So when you went to a CHOGM, you could talk to people on a wide range of issues beyond the agenda of the CHOGM. It was a leisurely kind of meeting in those days. It was the opportunity to speak to your colleagues, to push small states because that was always on our agenda and, in Prime Minister Owen Arthur’s judgment, to bring some new issues. You didn’t tend to have large discussion at CHOGMs on the economies of small states, the issues as a working economist and as a Minister of Finance, which were important for Prime Minister Arthur, the way in which we had to fight the OECD and that sort of thing. He brought that discussion to the CHOGM, looking for support. When I was deputizing for him at Coolum, we were in the caucus.  I don’t know if it was because I was a deputy Prime Minister and a foreign minister, but the Heads always treated me with deference and I was often, more often than not, invited into their caucuses in ways that my fellow foreign ministers were not.  When the CARICOM heads had the special meeting in St Lucia with Mandela, I was invited in.

There was one occasion when the CARICOM Heads were having their inner caucus in Nevis. We were meeting at St Kitts. You always go off somewhere, just like the Commonwealth, to do the special ‘heads only’.  I was invited and in that case there was an issue which arose. I was sitting behind Owen Arthur, you know, and leaning forward and saying, “PM, what’s being proposed here, it can’t be allowed to fly”. The meeting was coming to an end and heads were getting up, and he suddenly put up his hand and said, “Excuse me, I need to make a point on this issue”.  Then he got up and he said to me, “Come sit here, sit here.”  I said, “Prime Minister, I cannot sit in your chair when you are here at the meeting!”  He said, “Do what I tell you”.  Of course all the heads were, “Oh, what’s happening?”  He said, “She can speak for this. She knows all about it.  Say what you have to say.”  It had to do with the Dominican Republic (DR) and ACP.

That I would represent Prime Minister Arthur in his absence from CHOGMs was not anything that people made a big thing about. It was the done thing if a Head could not attend, but Mr President Museveni certainly attacked me in Coolum.  Something I was saying and he interrupted me and he said, “You think you know everything, you Caribbean people!”  My colleagues came to my aid. I didn’t have to say a word. I can’t remember which, but one of my colleagues said, “Excuse me, you cannot speak to her like that.  She is one of us.”  It was hysterical. Prime Minister Tony Blair was there. It was Foreign Minister Hunte from St Lucia who supported me.

SO:     Well, he was quite right to call President Museveni to account.
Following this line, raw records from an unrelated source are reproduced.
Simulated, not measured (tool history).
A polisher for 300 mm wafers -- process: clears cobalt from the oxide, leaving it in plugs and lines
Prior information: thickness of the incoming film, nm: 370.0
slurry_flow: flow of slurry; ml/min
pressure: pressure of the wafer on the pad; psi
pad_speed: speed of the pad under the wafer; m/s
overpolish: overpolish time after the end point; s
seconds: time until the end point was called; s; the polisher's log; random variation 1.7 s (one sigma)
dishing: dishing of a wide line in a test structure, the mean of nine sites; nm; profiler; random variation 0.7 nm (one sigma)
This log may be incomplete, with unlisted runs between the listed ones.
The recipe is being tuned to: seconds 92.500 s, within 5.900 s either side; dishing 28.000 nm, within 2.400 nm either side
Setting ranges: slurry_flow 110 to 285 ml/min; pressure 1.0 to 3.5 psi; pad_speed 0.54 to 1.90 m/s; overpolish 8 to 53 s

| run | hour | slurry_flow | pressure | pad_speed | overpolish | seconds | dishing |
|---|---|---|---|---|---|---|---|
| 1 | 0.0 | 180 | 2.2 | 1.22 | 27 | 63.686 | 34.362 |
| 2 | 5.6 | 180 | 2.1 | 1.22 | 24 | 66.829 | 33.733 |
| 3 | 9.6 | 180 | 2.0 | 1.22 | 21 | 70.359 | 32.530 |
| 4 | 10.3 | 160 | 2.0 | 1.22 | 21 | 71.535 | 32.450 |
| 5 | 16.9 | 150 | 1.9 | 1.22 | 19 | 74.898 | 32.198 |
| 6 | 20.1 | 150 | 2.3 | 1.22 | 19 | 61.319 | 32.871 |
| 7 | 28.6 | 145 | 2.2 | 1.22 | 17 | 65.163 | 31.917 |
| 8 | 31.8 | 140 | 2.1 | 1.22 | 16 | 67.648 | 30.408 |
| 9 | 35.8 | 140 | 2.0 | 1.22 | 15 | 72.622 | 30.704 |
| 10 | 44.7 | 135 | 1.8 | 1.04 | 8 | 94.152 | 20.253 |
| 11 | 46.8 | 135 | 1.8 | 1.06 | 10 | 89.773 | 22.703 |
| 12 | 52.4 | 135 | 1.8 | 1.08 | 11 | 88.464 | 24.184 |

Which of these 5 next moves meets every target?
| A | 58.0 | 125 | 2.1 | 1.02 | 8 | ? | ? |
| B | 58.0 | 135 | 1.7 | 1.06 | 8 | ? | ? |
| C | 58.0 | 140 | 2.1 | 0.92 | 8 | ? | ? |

BM:     Oh dear, I’ve not had a good history with President Museveni especially when I chaired the Commonwealth Observation Group that went to the last elections.

SO:     In 2011?

BM:     Yes, yes it was, and it was fraught.

SO:     Did he try to stop you?

BM:     I don’t think so. What had happened was the Commonwealth had asked two former African Presidents first to lead the Commonwealth observer group, but they declined. That is how things get to me! I was not the first choice. Al Shabaab threatened the electoral process. At least one country withdrew its representative and, you know, “Get out of that country real fast”. I stood my ground and when they came back from the polls, I said to my team – there were 19 of us – and I said, “There is a threat, but…”

SO:     From Museveni’s party activists?

BM:     We were not sure. Long before I got to Uganda, I had started online following things so that I’d be up to date when I got there, apart from the briefing ComSec would have given me. President Museveni was bringing in some very costly enormous tanks, and the army reserve, right into Kampala. President Museveni had a meeting there, and he invited us all. I went, and we had to sit down for half an hour or so, before we could quietly say, ‘We have to be getting on with our work.’ And I think that is what Al Shabaab was after. They wanted to attack the army headquarters in Kampala and take as much of the hardware that they could.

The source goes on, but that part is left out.